Interspersed with lively professorial commentary, recollections from Brecht's daughter, and footage of Brecht, the film takes as its jumping-off point the 2006 Public Theater production of Mother Courage and Her Children, featuring an adaptation by Tony Kushner and starring Meryl Streep, Kevin Kline, and Austin Pendleton. It was directed by George C. Wolfe with music by Jeanine Tesori.

"I wanted to do this film for quite a while, but I was waiting for the right production, and this was it," recalls Walter. "Here you had an adaptation by Tony Kushner, a great American contemporary playwright working in a Brechtian tradition. Kushner's plays are political, intense, imaginative, and they're an invitation to the audience to engage with the themes as active participants as opposed to passive recipients at an entertaining diversion. Also, it was an amazing cast with the chance to watch Meryl Streep build a character from the ground up. That was a privilege."
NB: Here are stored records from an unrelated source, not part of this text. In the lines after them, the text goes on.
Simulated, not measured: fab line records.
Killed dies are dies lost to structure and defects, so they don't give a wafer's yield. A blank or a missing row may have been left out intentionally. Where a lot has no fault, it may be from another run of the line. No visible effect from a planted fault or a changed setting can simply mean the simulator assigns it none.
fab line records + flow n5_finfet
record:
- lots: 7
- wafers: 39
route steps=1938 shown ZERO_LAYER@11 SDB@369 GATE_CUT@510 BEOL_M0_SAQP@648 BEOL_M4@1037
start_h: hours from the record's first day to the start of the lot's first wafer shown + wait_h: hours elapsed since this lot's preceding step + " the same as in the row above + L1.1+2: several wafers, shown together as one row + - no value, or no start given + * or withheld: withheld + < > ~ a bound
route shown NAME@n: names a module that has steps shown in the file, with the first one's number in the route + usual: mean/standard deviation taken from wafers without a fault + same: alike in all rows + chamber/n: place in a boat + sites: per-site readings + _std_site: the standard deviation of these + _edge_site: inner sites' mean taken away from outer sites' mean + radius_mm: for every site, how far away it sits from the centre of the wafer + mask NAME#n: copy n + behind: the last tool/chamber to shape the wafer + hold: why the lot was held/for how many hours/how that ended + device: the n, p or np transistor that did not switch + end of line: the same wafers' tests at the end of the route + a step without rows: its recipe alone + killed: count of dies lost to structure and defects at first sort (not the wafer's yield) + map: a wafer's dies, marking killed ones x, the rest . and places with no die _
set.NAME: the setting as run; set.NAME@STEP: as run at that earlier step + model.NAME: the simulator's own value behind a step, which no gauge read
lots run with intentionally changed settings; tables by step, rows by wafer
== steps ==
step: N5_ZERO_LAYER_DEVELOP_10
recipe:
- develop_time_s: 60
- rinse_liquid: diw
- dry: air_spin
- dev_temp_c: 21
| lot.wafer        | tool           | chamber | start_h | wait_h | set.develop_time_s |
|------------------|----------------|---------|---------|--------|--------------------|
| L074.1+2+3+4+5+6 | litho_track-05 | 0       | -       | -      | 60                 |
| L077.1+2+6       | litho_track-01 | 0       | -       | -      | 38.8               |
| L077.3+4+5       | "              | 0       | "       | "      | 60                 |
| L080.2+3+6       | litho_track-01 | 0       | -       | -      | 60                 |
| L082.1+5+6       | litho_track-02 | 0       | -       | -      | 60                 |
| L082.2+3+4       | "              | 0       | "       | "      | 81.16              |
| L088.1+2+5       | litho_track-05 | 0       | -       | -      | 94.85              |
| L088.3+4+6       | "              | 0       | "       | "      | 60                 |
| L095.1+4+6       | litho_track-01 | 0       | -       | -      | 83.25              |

Even in retrospect, Walter is amazed at how open the Public, Kushner, and especially Streep were to filming their rehearsals. Once the players fully understood that Walter's intention was to show how rehearsals work so audiences would better understand the process, they were receptive, he says. They also liked the idea of being part of a documentary about Brecht, his times, his theatre.

Walter was with the cast and crew every leg of the journey, from the initial reading to opening night at Central Park's Delacorte Theater and beyond. Recalls the 42-year-old Detroit native, "It was an astonishing thing to watch Meryl on the monitor, at first struggling with the character and then at some point crossing a line. I was no longer watching Meryl; I was watching Mother Courage. She became a medium between the audience and history, between the audience and Brecht's incredible imagination.

"It's the kind of theatre that puts enormous demands on the actor because of its collagelike structure, it jump-cuts in time," Walter continues. "There are hairpin emotional turns. Mother Courage goes from weeping over the tragedy of the war to feeling great at how her business is doing. A lot of playwrights identify a character as a certain type -- the good father, the bad mother -- and then create a story arc within, which the character can change. Brecht's characters are more real, although they're also more stylized. He builds up character through the accumulation of contradiction. The actor has to be able to articulate every kind of contradiction. There are also the physical demands. It's a long play. Meryl is on stage virtually every minute, singing songs, doing monologues and lightning-fast back-and-forth comic repartee. The whole arsenal of theatrical devices is deployed to tell this story. You have to be a master of all of them."

Theater of War is Walter's second full-length documentary. His first endeavor, How to Draw a Bunny, a look at the life and death of pop collage artist Ray Johnson, won the Special Jury Prize at the Sundance Film Festival and was nominated for a 2003 Independent Spirit Award for best documentary. That was no guarantee of financing for a film about Brecht, though money wasn't a major struggle, Walter says.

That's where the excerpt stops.